COMES NATURALLY #112 (July 27, 2001) 
Copyright © 2001 David Steinberg
PHOTOGRAPHING SEX
"Depart not from the path which fate has you assigned."
-- fortune cookie message
I have always thought of myself as a word person. I love
words. I love language. I love the ways that carefully chosen
language can communicate subtle nuances about everything
from objective logic to the most subjective of emotions.
But I have also always been fascinated by the visual world, by the eloquent
power
images have to communicate complicated realities that words seem doomed to
distort
them into jumbles. Particularly when it comes to sex, verbal description often
misses
what I think of as the heart of the matter. There are some photos, on the other
hand, that
go right to the subtleties and power of sexual connection, holding these up for
all to see, ponder,
and appreciate.
Thirteen years ago, I collected and published 122 such photos in a book of
erotic photography and
fiction, "Erotic by Nature A Celebration of Life, of Love, and of Our
Wonderful Bodies." Since that
time, I have been the U.S. photo representative for Cupido magazine, an
intelligent erotic journal
published in Norway and Denmark. Reviewing the erotic and sexual work of
hundreds of
photographers over the years has impressed upon me just how articulate artistic
images of sex can be,
and how many different perspectives on sex they can express. Even though sex
has long been
neglected as a subject for fine art photography, there are now dozens of
skilled, perceptive
photographers directing their artistic attentions to different aspects of sex
and sexual behavior. Their
collective work offers a wonderful range of insight into sexual experience,
perspectives that fall
completely outside the more familiar conventions of commercial pornography.

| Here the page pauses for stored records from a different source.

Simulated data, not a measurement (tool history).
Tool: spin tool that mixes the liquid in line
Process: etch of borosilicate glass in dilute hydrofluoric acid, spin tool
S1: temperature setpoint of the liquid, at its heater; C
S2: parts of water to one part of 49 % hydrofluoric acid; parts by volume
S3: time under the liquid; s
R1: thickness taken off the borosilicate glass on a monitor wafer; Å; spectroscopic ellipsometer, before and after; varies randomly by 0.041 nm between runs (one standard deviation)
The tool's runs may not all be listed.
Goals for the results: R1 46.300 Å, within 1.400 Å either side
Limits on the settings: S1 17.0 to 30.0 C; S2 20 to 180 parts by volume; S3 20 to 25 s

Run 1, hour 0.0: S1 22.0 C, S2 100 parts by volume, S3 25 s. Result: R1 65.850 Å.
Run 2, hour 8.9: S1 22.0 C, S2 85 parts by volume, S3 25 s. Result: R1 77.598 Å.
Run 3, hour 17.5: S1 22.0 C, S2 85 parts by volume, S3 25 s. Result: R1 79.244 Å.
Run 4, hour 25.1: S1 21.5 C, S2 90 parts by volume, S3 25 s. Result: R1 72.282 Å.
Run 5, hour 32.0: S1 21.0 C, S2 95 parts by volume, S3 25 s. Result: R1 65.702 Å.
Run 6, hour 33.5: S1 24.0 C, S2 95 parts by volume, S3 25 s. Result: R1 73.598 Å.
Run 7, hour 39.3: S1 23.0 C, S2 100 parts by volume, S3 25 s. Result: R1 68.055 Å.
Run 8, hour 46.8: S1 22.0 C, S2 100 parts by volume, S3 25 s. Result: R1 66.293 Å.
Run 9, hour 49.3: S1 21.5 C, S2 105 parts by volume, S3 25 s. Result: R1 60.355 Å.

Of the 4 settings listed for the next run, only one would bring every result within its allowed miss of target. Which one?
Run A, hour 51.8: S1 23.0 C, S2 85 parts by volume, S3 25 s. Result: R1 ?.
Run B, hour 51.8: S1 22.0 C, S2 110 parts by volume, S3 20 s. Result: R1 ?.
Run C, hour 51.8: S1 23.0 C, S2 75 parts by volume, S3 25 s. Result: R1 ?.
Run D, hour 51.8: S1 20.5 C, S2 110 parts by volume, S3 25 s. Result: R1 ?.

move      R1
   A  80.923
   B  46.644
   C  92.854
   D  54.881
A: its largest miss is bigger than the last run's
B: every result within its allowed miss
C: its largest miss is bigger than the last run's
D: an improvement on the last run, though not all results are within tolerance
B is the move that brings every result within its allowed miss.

A year and a half ago, I decided that I wanted to try my own hand at
photographing sex. Although I
knew little about the technical aspects of photography, I had a strong sense of
what I wanted to see in
sexual photographs, and I had gotten tired of trying to persuade the sexual
photographers who had
become my closest friends to incorporate my sexual sensibilities into their
work. (Not surprisingly, they
wanted to photograph their sexual point of view, not mine.) I realized that if
I wanted to see pictures
that embodied what was most important to me about sex, I would have to take
them myself.
I began floating the idea of photographing couples having sex among the circle
of sex writers, artists,
publishers, and general explorers that make up my community of fellow travelers
in and around San
Francisco. To my delight, one couple that I knew through the network associated
with the Bay Area's
Spectator magazine enthusiastically volunteered as guinea pigs. I borrowed some
lights, bought lots of
film, and the three of us got together at their home one Wednesday afternoon to
see what we could
come up with.
I couldn't have asked for a more ideal pair of subjects for my first sexual
experiment behind the
camera. They were full of exuberant sexual energy, totally adoring of each
other, and absolutely loved
having sex in front of a camera. They played and I took pictures all afternoon.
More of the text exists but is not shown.